Linux is a clone of UNIX. There are various commercial variants of UNIX such as Solaris, HP-UX and AIX as well as FOSS versions such as FreeBSD, NetBSD and OpenBSD.

There are multiple distributions (known as "distros) of Linux of which Mint is one. Some of the more popular ones:
Ubuntu (based on Debian)
RedHat Enterprise Linux (a/k/a RHEL commercial version of RedHat)
Fedora (non-commercial distribution derived originally from RedHat but now serves as a test bed for things that later end up in RHEL
CentOS - non-commercial distribution compiled from RHEL source so it looks and acts very much like RHEL.
Suse (another commercial distribution)
LFS (Linux from scratch).

There are dozens if not hundreds of distros. Many of the other distros are derived from the ones above. (e.g. kubuntu is a KDE distribution of ubuntu or Scientific Linux and Oracle Enterprise Linux derived from RHEL).

GNOME is a GUI Windows Manager as is KDE and these are the two most popular. There are multiple WMs available including the one that has caused much gnashing of teeth in the Ubuntu community that is a bastar...*ahem*...modification of GNOME.

You can more or less use almost any Linux for testing. If you intend to work on Linux as part of your job you might want to explore CentOS because it will help you learn the most common commercial distro (RHEL). Lots of folks like Ubuntu (or did until they screwed up the WM).

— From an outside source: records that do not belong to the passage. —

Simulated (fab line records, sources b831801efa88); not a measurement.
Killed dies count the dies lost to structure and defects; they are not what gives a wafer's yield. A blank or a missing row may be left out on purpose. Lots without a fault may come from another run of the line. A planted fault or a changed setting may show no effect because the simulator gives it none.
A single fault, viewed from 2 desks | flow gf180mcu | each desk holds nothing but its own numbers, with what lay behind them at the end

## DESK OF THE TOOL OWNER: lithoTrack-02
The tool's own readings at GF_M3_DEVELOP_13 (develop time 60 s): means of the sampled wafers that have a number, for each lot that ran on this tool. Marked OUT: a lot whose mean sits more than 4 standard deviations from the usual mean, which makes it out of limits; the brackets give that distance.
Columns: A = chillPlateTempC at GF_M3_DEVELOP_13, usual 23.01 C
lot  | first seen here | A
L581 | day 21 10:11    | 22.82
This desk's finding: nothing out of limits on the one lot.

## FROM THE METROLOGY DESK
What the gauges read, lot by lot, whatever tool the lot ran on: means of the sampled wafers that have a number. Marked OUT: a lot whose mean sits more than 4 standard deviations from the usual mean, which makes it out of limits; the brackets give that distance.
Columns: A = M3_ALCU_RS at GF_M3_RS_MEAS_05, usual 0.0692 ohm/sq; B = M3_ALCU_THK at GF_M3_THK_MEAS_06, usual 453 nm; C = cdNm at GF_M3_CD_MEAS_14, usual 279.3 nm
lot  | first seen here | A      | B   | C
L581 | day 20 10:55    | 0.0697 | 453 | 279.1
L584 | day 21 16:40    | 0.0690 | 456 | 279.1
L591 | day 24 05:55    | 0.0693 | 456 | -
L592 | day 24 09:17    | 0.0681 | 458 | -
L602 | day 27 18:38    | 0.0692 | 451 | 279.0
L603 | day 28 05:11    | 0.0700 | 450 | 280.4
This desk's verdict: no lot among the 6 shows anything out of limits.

The installation for most distros gives you choices of packages to install and many other packages exist that can be installed after the fact. How to install depends on the distro. However, FOSS software is "open source" which means even if there isn't a prebuilt package for the specific software you want to add to your distro you can typically download the source and compile your own. (LFS is setup so you pretty much compile everything so might be a good one to experiment with just to see where everything comes from.)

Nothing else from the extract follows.